This is the seventh in a year-long blog series by Lindsey Snyder about what pastors and parents need to know to better minister to LGB Christian women according to a historic sexual ethic. This post explores the necessity of healthy, intimate same-sex friendship for LGB Christian women.
If only the world wouldn’t get in your way
If only people would just let you play
They’d say you’re both being fools
You’re breaking all the rules
They can’t understand
The magic of your wonderland
(from The Fox and the Hound)
From a young age, I preferred movies about surprisingly deep friendship as displayed in films like The Fox and the Hound over the princess movies other girls my age adored. In fact, I resented the romantic relationships in movies like The Little Mermaid, Cinderella, and Beauty and the Beast, because each of those pulled the main character away from their friends. I didn’t know why this made me so upset.
I later discovered the why beneath my angst. Back then I seemed to want, more than my peers did, a girl to be my best friend. Perhaps at some level, I sensed that my sexuality was different and that I would need to lean on healthy friendship more than my peers. I was afraid that in a world of scarcity, Disney romance would mean less friendship for me.
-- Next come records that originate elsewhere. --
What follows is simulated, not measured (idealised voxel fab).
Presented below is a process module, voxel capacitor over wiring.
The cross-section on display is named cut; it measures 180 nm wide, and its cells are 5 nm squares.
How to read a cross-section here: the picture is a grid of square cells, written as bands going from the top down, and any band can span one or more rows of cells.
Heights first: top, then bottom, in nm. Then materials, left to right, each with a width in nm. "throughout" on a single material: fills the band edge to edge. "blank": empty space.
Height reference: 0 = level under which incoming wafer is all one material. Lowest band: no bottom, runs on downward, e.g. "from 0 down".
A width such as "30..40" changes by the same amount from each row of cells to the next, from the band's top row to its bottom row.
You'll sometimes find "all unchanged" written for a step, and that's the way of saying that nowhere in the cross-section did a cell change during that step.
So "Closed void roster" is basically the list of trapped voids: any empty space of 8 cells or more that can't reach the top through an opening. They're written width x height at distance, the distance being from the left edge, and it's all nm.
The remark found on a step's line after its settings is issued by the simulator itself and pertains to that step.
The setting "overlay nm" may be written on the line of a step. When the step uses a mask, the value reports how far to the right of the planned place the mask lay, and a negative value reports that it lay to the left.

Though romance is not necessary for thriving, intimate friendships are absolutely vital for LGB Christian women. “It is not good for man to be alone,” God says in reference to creating Eve not primarily as a sexual partner or spouse, but as a companion. God made many creatures different from Adam, but it was not good for Adam to be alone in his unique image-bearing state. He needed someone like him, to share the experience of being human and to join in communal worship to his Creator. But we were not created to interact exclusively with either sex. Humans flourish best when we are in friendships with both men and women.
In this post, we’ll explore why it’s so important for LGB Christian women to have same-sex friendships, the unique features of same-sex friendships between women, and how to encourage LGB Christian women in healthy, intimate same-sex friendships.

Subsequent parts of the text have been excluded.